Sunday, October 17, 2021

The Eagles - The Long Run (1979)

When you look at what was at the top of the Billboard singles chart in the first week of January 1970 and the last week of December 1979, you can summarize the lightweight pop that dominated AM hit radio in the 1970s, as the first and last number-one singles of the decade were, respectively, "Raindrops Keep Fallin' On My Head" by B.J. Thomas and "Escape (The Piña Colada Song)" by Rupert Holmes.  This is an inaccurate summary of the seventies, of course, as it was a decade defined by music so much better than that, but looking at what topped the Billboard album chart at the beginning and the end of the 1970s was actually not only more accurate but rather sobering; the first number-one album of the seventies was the Beatles' Abbey Road and the last one was The Long Run by the Eagles (which sat atop the Billboard album chart for nine weeks).
When you mark the seventies this way, the conclusion is all too obvious; after ten incredible years of producing numerous classic records, rock and roll was exhausted and in need of new blood.  Because despite its commercial success, The Long Run was not a great record from the Eagles.  Indeed, it may have been the primary cause of their following hiatus.  Hotel California may have been the Sgt. Pepper of the seventies, but The Long Run is certainly no Abbey Road.

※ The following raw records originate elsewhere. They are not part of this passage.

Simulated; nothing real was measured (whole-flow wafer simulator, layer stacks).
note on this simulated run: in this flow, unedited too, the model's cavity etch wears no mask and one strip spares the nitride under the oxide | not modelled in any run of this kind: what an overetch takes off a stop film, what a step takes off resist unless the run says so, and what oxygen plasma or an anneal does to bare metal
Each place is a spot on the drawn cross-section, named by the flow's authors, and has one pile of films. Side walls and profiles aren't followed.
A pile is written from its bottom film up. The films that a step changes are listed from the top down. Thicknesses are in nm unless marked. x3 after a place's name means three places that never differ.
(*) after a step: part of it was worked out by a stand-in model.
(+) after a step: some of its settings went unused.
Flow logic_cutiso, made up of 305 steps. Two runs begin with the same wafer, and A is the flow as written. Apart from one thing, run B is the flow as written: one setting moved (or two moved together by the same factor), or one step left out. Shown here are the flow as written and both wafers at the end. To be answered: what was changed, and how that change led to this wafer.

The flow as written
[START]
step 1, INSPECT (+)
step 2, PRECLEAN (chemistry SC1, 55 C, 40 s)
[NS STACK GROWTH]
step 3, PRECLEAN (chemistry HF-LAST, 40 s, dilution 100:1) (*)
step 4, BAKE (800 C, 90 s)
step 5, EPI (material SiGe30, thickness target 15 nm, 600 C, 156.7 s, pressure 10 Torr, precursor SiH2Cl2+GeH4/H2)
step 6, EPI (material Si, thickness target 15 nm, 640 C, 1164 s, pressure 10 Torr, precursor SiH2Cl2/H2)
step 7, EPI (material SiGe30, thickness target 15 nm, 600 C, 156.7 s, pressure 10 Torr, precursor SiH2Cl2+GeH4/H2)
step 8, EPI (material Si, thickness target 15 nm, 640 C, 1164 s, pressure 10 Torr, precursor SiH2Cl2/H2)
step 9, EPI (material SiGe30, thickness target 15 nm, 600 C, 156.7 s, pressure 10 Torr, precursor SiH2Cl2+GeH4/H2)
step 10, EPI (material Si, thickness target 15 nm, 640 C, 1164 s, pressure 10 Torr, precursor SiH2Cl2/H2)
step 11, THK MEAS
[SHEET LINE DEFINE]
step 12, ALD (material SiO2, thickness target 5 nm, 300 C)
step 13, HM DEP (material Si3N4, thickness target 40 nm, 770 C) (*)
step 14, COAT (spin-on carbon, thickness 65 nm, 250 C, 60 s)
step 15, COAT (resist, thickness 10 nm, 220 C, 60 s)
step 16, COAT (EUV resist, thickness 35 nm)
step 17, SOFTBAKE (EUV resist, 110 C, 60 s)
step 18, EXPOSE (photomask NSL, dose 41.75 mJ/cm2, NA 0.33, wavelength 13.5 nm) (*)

The Eagles labored for over a year on The Long Run, consciously trying to match the artistic success of Hotel California without working up enough energy to come up with enough material worthy of  a follow-up to such a monumental album.  As a result, it's underthought and overproduced.  The band sounds tired throughout the record, and a good deal of the music sounds forced.  Drummer Don Henley has delivered better vocals on previous Eagles LPs, and guitarist Glenn Frey seems to sing lyrics without giving them much thought - which makes sense, seeing as some of these songs weren't given much thought when they were written.  Power-pop rockers like "Heartache Tonight" and "Teenage Jail" try too hard to sound tough, while nods to contemporary sounds such as the ineffectual "The Disco Strangler" and the embarrassingly stiff "King of Hollywood" (an attempted satire of predatory producers looking for, ahem, personal favors from budding starlets) have little spark to them.  You've heard all of these ideas before, done better.  And by folks other than the Eagles.  But in 1979, the Southern California blend of country music and straight rock that the Eagles had pioneered wasn't as relevant as it had once been, so the band focused on a more urban sound while trying not to give into the trendiness of disco and  disco-flavored rock.  One can respect the Eagles for trying to go in a different direction, but on The Long Run the band sounds more reactive than proactive, throwing in any old trick they think will work.  Why else would "In the City," a sharp rocker originally recorded solo by lead guitarist Joe Walsh for the movie The Warriors, end up being covered by the full band for this album? 
Not everything on the Long Run was unsuccessful, though.  "Those Shoes," a biting satire on the singles-bar scene, sounds like it could have been on Hotel California, and the wistful ballad "I Can't Tell You Why" - marking new bassist Timothy B. Schmit's vocal debut on an Eagles record - continued the Eagles' knack for delivering emotional love songs.  And "The Greeks Don't Want No Freaks," inspired by National Lampoon's Animal House - the Citizen Kane of frat-boy movies - is funnier than the movie itself.  But the band's overall lack of originality and inspiration is quite obvious, especially in the opening and closing songs.  Despite the wry irony of the title song espousing the Eagles' longevity on the verge of the Eagles' breakup - and that wonderful line "All the debutantes in Houston, baby, couldn't hold a candle to you" - "The Long Run" borrows so much from the melody of Otis Clay's 1972 soul song "Trying To Live My Life Without You" that the song's message of the endurance of the Eagles' music does not ring true.  How can you defend yourself as an artist when you're ripping off another artist, and an obscure black artist at that?  "The Sad Café," which ends the LP, is a confession from the band that the musical culture from whence they came has passed, as if, in the long run, they weren't going to make it at all.  
The Eagles had already secured themselves longevity with their earlier work, but like most seventies bands, they found themselves worn out at the end of that decade without much to say.  In that respect, The Long Run was appropriate - a mainstream rock album issued in the aftermath of a severe downturn for a record industry too reliant on veteran performers and done in by its own excesses without much of clue as to how to carry on in the 1980s, a decade that would see the record business recover but would see rock, a once-great genre, begin a long, painful decline as style would become more important than substance.  Right before the start of what Glenn Frey would call the Eagles' "fourteen-year vacation," the Eagles had again defined the times - only now for all the wrong reasons.